In contrast, our BiDiFuse dual-branch design allows effective cross-modal communication while preserving task-specific feature learning, resulting in better disentanglement and overall performance. We will include a discussion of this design choice in the updated paper and cite the recent work [A] you kindly recommended.

[A] Unified Dense Prediction of Video Diffusion, arxiv 2025


R2. Why not incorporate 2D/3D pose or rigging priors for enforcing structure?

We appreciate this suggestion and agree that pose and skeleton priors encode rich kinematic structure. However, we deliberately designed SPD to be category-agnostic and not rely on human/animal-specific priors to ensure broad applicability.

Methods based on human pose models or rigging templates typically generalize poorly to objects with unusual topology, such as loose clothing, handheld objects (e.g., shields, skis), or more exotic categories (e.g., crabs, hands, robots, mechanical arms). In our experiments, such priors often failed to produce meaningful structure for these diverse object types.

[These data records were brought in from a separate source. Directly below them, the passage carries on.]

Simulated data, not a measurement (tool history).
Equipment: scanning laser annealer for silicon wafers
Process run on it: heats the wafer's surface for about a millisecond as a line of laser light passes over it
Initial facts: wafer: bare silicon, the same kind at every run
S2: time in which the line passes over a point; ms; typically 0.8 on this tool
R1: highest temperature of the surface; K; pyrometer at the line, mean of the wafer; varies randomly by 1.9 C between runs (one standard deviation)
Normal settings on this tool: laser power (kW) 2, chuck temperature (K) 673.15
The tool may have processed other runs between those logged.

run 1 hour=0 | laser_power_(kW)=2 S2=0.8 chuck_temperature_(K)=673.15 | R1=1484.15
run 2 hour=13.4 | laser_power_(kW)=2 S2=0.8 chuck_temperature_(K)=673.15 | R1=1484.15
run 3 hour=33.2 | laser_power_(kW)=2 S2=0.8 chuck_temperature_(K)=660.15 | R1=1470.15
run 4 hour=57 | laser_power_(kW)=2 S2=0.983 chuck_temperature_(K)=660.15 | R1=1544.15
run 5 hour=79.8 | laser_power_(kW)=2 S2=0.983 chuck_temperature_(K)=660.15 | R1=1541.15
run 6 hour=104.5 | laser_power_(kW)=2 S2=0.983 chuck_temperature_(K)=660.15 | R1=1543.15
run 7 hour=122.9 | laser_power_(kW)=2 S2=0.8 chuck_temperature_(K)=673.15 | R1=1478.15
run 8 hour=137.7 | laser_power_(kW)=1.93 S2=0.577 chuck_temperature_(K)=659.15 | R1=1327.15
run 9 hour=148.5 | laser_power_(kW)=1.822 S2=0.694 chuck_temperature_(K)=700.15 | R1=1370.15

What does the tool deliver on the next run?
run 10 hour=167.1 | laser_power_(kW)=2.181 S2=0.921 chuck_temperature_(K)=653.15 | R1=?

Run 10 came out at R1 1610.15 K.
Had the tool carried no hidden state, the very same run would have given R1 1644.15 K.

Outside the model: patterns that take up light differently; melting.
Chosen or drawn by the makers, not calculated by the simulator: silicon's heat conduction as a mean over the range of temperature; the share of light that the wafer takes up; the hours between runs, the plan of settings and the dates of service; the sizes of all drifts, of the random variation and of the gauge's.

That said, we see great potential in exploring how to combine 2D/3D structural priors with diffusion-based generation, and we appreciate your insight as a promising future direction.


R3. More failure case analysis

Thank you, we agree that this would make the paper more comprehensive. We will add visual and textual analysis of failure cases in the revised version. These will include examples with ambiguous shapes, heavy occlusion, or multi-object scenes where SPD may struggle.


R4. Only SPD is trained on KinematicParts20K – does that bias comparisons?

We acknowledge that data-specific training provides an advantage, and this also highlights the novelty and importance of our proposed dataset. To ensure fairer comparisons:

  • We provide Enhanced SAM-based baselines (denoted as SAM*) using point prompts derived from ground-truth part masks.
  • We include quantitative evaluations against state-of-the-art 3D segmentation (e.g., SAMPart3D [1], Segment Anything Mesh [2]) and 3D rigging methods (e.g., MagicArticulate [3], UniRig [4]), using consistent inputs and evaluation protocols on both the KinematicParts20K test set and generated 3D objects with arbitrary poses.

Table 1. Comparison of SPD with SOTA 3D Segmentation Methods [1,2].

MethodmIoUARIF1mAccUser Study
Segment Any Mesh0.150.060.290.201.98
SAMPart3D0.130.050.270.181.75
Ours (Full)0.640.580.670.724.13

Table 2. Comparison of SPD with SOTA Auto-rigging Method [3,4].

MethodKinematicPart20K-testKinematicPart20K-testGenerated Objects
MetricPrecisionUser StudyUser Study
Magic Articulate63.73.82.7
UniRig64.33.92.3
Ours (Full)72.74.34.1

As shown in the above tables, SPD outperforms SOTA 3D segmentation methods [1,2] on segmenting 3D kinematic parts, and outperforms SOTA auto-rigging methods [3,4] on predicting skinning weights.

SOTA auto-rigging methods are trained solely on 3D datasets with ground-truth rigs, which are often limited in size. As a result, they tend to perform poorly on rare or unseen poses and objects (generated objects in table 2). In contrast, SPD leverages a vast amount of 2D prior knowledge as a foundation, demonstrating significantly stronger generalization capability. Updated results will be included in the revised manuscript.


R5. Please illustrate the label generation pipeline with a figure

We appreciate this suggestion and will add a new figure in the method section that visually outlines the full data filtering, annotation, and rendering pipeline for KinematicParts20K. This will improve clarity and reproducibility.


Q1. Will the model and dataset be released after acceptance?

We are actively applying for internal approval to release the model and will very likely make it publicly available upon paper acceptance.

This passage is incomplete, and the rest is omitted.